R1 NATURAL JOIN R2 = number of relation with foreign key attribute relation.

So maximum =2000 , minimum =0

Sum( maximum + minimum) = 2000
Why minimum cannot be 0?Assume the foreign key in R2 is all NULL,because question does not say that foreign key CAN NOT be null and in general it may be null.So to get minmum if all the null then join will 0.

Please correct me if wrong
I think untill unless mentioned we need not to consider.

Arnabi  what is the answer ? I will go with 2000 for numerical type.:

Anu007 :- You are suggesting 2000 or 4000 as the answer?

 

Taking the minimum case into consideration answer given is 2000.

3 Answers

+1 vote
Best answer

Let A in R2 be null for all the tuples as foreign keys can be null , hence natural join would result in zero tuples. Hence minimum = 0 tuples

Max records will only be generated when the value in R2(A) for all the tuples is same as any value in R1(A). Here, all values of A in R1 will be unique as it must be a key due to foreign key constraint. Hence in that case , output would be 2000.

Hence sum(min+max)=2000

answered by Active (1.2k points)
selected by
+1 vote

Assume R1 has 3 tuples and R2 has 2 tuples

R1                               R2

A B C                       A D E

1 2 3                        1 8 9 

1 4 5                        1 9 10

1 6 7

R1 NATURAL JOIN R2

A B C D E

1  2 3  8 9

1  2 3  9 10

1  4 5  8  9

1  4 5  9 10

1  6 7  8  9

1  6 7  9  10

 

So we have 3*2 = 6 tuples.

NOTE:- Since it is not mentioned that A is key so value of A can be repeated.

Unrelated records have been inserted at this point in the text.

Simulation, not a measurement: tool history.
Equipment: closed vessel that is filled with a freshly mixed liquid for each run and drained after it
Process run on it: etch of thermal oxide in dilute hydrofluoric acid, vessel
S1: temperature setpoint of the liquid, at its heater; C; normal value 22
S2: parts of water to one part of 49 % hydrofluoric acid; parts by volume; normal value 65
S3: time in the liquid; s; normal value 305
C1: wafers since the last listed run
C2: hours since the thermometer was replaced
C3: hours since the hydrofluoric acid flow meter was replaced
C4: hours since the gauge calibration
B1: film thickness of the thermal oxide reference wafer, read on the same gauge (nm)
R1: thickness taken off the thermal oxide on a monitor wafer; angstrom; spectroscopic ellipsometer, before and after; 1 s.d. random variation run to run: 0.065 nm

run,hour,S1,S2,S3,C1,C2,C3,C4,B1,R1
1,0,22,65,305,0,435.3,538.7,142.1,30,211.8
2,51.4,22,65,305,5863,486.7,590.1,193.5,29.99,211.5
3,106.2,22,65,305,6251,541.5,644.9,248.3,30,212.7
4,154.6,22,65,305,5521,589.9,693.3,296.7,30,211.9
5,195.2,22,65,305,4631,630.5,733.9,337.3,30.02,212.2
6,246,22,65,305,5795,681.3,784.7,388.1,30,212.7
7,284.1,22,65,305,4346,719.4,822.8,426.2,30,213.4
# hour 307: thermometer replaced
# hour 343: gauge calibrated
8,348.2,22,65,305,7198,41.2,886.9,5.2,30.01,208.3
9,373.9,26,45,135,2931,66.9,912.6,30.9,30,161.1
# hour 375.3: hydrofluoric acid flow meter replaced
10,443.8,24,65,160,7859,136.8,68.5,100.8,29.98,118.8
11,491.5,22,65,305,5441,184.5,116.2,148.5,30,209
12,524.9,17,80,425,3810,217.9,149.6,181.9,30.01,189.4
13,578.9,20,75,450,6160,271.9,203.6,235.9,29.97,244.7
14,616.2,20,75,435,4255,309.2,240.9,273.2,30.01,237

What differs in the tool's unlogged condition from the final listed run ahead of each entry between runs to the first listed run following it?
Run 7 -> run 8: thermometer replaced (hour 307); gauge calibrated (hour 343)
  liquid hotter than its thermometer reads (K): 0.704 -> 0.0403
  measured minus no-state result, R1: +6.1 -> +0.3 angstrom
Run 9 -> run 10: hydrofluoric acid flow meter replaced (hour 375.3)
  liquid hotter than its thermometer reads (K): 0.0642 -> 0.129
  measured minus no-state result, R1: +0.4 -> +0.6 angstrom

So now if R1 has 1000 tuples and R2 has 2000 tuples so R1 NATURAL JOIN R2 = 1000*2000 =2000000 tuples(max)=X

Minimum number of tuples= 0=Y(when all values of A in R2 is null). Value of A in R2 can be null as it is not mentioned that A in R2 is not null.

So X-Y= 2000000-0=2000000

 

Correct me if I am wrong

answered by (83 points)
$X+Y$ rt?
max tuples should be 2000 and not 2000000 due to the foreign key constraint.
Foreign key constraint says that a child attribute must be present in the parent attribute. How it restricts the maximum tuples here?
Ya yaaa X+y sorry...

@arjun sir

lets say R1 and R2 are two tables where a in R2 references a of R1.

R1                          R2

a b  c                   a  d  e

1 2 1                    1 2 3

2 3 4                     2 4 5

                             1 4 6

R1 JOIN R2=

a b c d e

1 2 1 2 3

2 3 4 4 5

1 2 1 4 6

so the maximum tuples is 3.

Solving like this i.e taking a in r1 as  primary key and a in r2 as foreign key i got 2000 as maximum tuples in the above question.

 

yes, but Foreign key reference implies Primary key for the referred attribute, rt?
yeah right
yes bt in qstn it is not mentioned that A is primary key and since it is not mentioned and we need to find max number of tuples so we take 2000*1000
By default any attribute referred to by a foreign key must be unique making it a key. So, this need not be explicitly mentioned.
0 votes
I think minimum can be zero becoz we have to take worst case condition if nothing is mentioned.....pls let me know if I am wrong
answered by (23 points)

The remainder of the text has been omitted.